Winter weather can cause flash floods that make roads you thought you knew take on a new, and very deadly, risk.
Trevor Thorlakson, 16, didn’t notice the water until it was too late when he was driving on a rural road in in Gerald, Missouri. He and a friend were crossing a bridge when trouble began.
Trevor said that the creek was about 20 or 30-feet below, so he didn’t think that the water would’ve been over the road. After two straight days of torrential rains, the creek was flooded after water covered part of the bridge. The teen reveals that he didn’t see the water — which was about waist-high — before his car got submerged.
It was a nerve-racking moment, but the teen didn’t panic. Instead, he used smart survival skills in order to get himself and his friend out of the harrowing situation. He said that he and his friend stayed in the car as it floated. Eventually it stopped. The two managed to call 911.
Rescue crews found the pair clinging to the top of the car. They reached the teens by boat; both were uninjured.
His harrowing survival story should wake drivers up to the dangers of bridges and quickly rising creeks or rivers. The swift current makes these waterways unpredictable.Take note of weather conditions before getting on the road and tell someone what route you’ll be taking.

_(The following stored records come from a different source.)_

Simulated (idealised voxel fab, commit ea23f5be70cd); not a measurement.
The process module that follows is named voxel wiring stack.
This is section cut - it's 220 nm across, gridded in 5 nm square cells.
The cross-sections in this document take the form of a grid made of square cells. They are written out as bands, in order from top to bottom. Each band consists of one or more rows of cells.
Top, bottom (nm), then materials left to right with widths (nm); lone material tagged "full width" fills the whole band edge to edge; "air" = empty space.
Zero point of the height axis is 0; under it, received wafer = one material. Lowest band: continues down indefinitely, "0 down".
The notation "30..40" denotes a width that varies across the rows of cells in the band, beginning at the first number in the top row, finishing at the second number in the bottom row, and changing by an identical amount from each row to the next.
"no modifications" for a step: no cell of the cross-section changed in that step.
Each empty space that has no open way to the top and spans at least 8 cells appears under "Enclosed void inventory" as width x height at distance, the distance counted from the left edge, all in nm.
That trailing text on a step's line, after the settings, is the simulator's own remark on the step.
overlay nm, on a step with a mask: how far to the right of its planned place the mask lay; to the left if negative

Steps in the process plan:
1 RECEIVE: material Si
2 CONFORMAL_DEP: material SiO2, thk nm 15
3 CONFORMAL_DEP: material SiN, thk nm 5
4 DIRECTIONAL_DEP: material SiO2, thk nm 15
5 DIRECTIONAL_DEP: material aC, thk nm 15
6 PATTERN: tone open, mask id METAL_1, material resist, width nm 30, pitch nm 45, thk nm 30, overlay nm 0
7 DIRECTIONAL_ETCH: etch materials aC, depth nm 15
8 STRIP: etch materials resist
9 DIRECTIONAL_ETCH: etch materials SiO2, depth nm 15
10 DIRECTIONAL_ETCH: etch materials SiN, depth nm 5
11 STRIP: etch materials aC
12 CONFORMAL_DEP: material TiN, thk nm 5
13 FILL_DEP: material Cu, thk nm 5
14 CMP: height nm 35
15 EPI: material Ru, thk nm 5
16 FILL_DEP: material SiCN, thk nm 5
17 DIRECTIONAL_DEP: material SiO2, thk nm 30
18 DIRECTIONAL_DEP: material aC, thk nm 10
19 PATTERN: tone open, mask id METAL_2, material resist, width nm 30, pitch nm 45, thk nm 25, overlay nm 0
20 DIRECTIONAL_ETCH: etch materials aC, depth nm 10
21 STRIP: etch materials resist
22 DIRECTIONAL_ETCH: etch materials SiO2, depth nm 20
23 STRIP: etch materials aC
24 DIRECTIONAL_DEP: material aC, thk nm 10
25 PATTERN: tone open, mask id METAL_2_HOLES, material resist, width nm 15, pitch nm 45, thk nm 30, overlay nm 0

If you find yourself in a submerged car, don’t panic. In this scenario the car floated along with the current but every situation will be different. Attempt to get to the highest point possible and use a flashlight or bright clothing to remain visible to rescue personnel.
If you’re not sure about the depth of the flooded roadway, don’t try to test it. Water can move quickly and depth can be unpredictable. It’s tempting to speed through it, but it could end up causing you much more trouble than it’s worth.